Close to the border of SA stands the Fish River Canyon and is home of the second largest canyon in the world. Unsurprisingly it sits in yet another park but this one boasts the grand title of Ai – Ais – Richtersveld Transfontier Park. The main attraction in the park (apart from the canyon) are the views from Hell’s corner, bubbling fresh water and sulphur springs, some of the best camping sites in Namibia and the bed of the canyon encompasses a 5 day hiking trail. We were on our way to Hobas for one night and then onto the Hot Springs before High tailing it to Cape Town in time for the World Cup to start in 3 Days time. There was a lot of driving ahead so it was all about rest and recuperation over the next day or so. And rest we found in abundance.

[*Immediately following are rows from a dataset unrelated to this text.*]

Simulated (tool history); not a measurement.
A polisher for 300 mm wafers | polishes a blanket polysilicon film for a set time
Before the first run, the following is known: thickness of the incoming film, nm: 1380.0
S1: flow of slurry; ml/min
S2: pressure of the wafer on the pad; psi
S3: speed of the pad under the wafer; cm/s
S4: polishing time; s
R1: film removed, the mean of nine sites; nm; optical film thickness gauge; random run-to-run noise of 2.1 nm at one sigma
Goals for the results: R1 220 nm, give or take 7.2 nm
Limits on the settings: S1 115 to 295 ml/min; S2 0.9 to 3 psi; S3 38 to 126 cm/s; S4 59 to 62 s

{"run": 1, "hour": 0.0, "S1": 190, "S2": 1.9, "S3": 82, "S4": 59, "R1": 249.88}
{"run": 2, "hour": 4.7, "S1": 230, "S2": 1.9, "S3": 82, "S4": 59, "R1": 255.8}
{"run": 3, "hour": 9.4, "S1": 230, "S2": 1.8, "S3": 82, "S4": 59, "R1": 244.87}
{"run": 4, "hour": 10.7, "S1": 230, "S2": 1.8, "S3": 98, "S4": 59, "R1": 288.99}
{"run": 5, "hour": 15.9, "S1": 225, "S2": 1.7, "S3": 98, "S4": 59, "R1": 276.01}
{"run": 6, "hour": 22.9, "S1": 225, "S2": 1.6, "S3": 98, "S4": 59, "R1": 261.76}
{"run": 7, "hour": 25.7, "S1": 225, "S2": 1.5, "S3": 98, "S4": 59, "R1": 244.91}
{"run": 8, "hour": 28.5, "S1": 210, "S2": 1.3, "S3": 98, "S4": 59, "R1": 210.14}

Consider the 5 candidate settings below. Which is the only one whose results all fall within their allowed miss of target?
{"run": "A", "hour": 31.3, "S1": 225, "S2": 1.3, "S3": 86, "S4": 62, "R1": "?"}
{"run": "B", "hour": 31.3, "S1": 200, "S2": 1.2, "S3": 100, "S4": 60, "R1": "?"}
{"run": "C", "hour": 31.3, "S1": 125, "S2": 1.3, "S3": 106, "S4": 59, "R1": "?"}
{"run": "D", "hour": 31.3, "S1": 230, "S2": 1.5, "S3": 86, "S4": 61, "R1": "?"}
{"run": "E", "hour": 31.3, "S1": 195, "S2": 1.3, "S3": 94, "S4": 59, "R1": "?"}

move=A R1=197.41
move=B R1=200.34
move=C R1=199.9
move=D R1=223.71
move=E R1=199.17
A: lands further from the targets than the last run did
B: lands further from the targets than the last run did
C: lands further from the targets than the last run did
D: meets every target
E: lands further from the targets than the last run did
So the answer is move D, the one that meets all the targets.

Hobas campsite was a lovely shady campsite about 2 km from the canyon and after paying our park fees and camping fees, reading a lot of warnings about monkeys we headed off to find a spot. After setting up we headed out to the canyon to view the spectacle we had come to see. We reached Hells Point (which is the main view point) late afternoon and we were immediately greeted to some stunning views, It is hard to imagine the forces that involved in creating such beauty so long ago but we were glad it happened as the surrounding area has hardly changed over the last million or so years.
The Fish River is the longest interior river (650km) in Namibia. It cuts deep (550m) into the plateau which is today dry, stony and sparsely covered with hardy drought-resistant plants. The river flows intermittently, usually flooding in late summer; the rest of the year it becomes a chain of long narrow pools. At the lower end of the Fish River Canyon, the hot springs resort of Ai-Ais is situated. Upstream the river runs through horizontal dolomite strata. These strata formed part of the canyon about 650 million years ago when plate movement cracked the earth, the first process in the formation of the Fish River Canyon. Lower down, a granite complex system is exposed to form a characteristic river bed that results in forms like Fingerspitze. In this area, a fault runs north-south, which accounts for the gorge-like channel and the presence of hot sulphurous springs.
We watched the sun set over the canyon before driving back to the campsite for some dinner. During our dinner we forgot all about the warning of monkeys and were soon raided by a couple of cheeky and daring little rascals. Luckily all they stole was some biscuits but our neighbours lost a loaf of bread and almost lost a handbag! The next day we headed further south to Ai Ais Springs and our last stop over before heading back to SA. We had a very leisurely day, exploring the gorge, swimming in the pool, sunbathing, reading and generally lounging about. We were about to experience a month of heavy driving around SA for the World Cup. I had some friends coming over who would share in the driving, drinking and footie watching! Unluckily we were unable to do the hike here (as it took 5 days and you need a minimum of 6 people) but it looked a great but strenuous hike! Namibia had been amazing, so beautiful and so barren but all in all a great country to explore in a 4×4. The highlights had been Etosha, Sossuvlei and Fish River Canyon but Namibia is certainly a secret jewel on the east African coast and well worth a visit.